Business cycle theorists are most interested in understanding what moves the process toward crisis and how the crisis can be resolved. For Fisher, the issue was debt. Charles Kindleberger (2000) argued that crises emerge because an event changes expectations, increases capital and investment, and sends capital seeking greater profits. The event can be almost anything, large or small, but the important part is that it creates new expectations in the market. Eventually, those expectations transform into a “euphoria” where investing and profit seeking becomes detached from the sustainable value of the investments (Kindleberger 2000:16). At some point, Kindleberger argues, a “revulsion” will occur that changes expectations and creates a retreat from the market or a flight to safety. Market actors react simultaneously, leading to a crisis. Kindleberger suggests that the various stages he outlines are consistent throughout history, regardless of the object of speculation, and regardless of the kind of crisis (e.g., currency, banking, asset bubble). The reason for crisis is constant. A change in expectations, often brought about by an innovation, will create fertile ground for an expansion, then an overextension, of credit. Expectations will inevitably moderate, investors’ perceptions will change, and crisis will follow.

Kindleberger’s work also emphasizes the theme of irrationality, which is common in the business cycle literature that monetarists criticize (Crockett 1997:4). Kindleberger suggests that crises are essentially born of irrational or speculative behavior and he emphasizes systemic disequilibrium. This is in contrast to monetarist theories that privilege the self-equilibrating stability of the system instead of its disequilibrating and cyclical nature. Of particular concern to many business cycle theorists, and Kindleberger in particular, is the stage or moment when credit expands since this is when the system becomes highly unstable and the cycle is moved toward crisis (Kindleberger 2000: ch. 4).

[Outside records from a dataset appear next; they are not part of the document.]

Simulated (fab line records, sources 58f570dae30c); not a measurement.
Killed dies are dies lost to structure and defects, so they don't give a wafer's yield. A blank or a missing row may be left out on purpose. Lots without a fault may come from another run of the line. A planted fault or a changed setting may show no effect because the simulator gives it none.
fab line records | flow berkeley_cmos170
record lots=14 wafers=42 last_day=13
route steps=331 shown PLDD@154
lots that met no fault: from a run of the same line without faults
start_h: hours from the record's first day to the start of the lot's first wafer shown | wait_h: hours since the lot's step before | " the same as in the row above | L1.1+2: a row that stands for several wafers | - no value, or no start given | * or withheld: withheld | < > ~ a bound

Kindleberger’s model is not new. Much of it is based on the work of Hyman Minsky. While Kindleberger may be the more recognizable name, Minsky’s work is garnering renewed interest because of the applicability of his theories to current financial crises (Bellofiore and Ferri 2001; Nesvetailova 2007; Davidson 2008). Minsky’s ideas are even popping up in the popular press as a way to explain the subprime crisis (Cassidy 2008). Minsky is often classified as a post-Keynesian and credited with furthering and articulating theories of “financial Keynesianism” (Nesvetailova 2007:57). Since Minsky was a student of Schumpeter, his work reflects several Schumpeterian themes such as the importance of innovation in driving investment and the business cycle. Minsky’s Financial Instability Hypothesis (1982) is his best-known contribution because it ties together the themes of uncertainty, the business cycle, and finance (Wolfson 1994). Minsky explains instability in the financial system as a “result of the normal functioning of a capitalist economy,” that is characterized by six stages that include financial crisis, intervention, and expansion (Minsky 1984:92).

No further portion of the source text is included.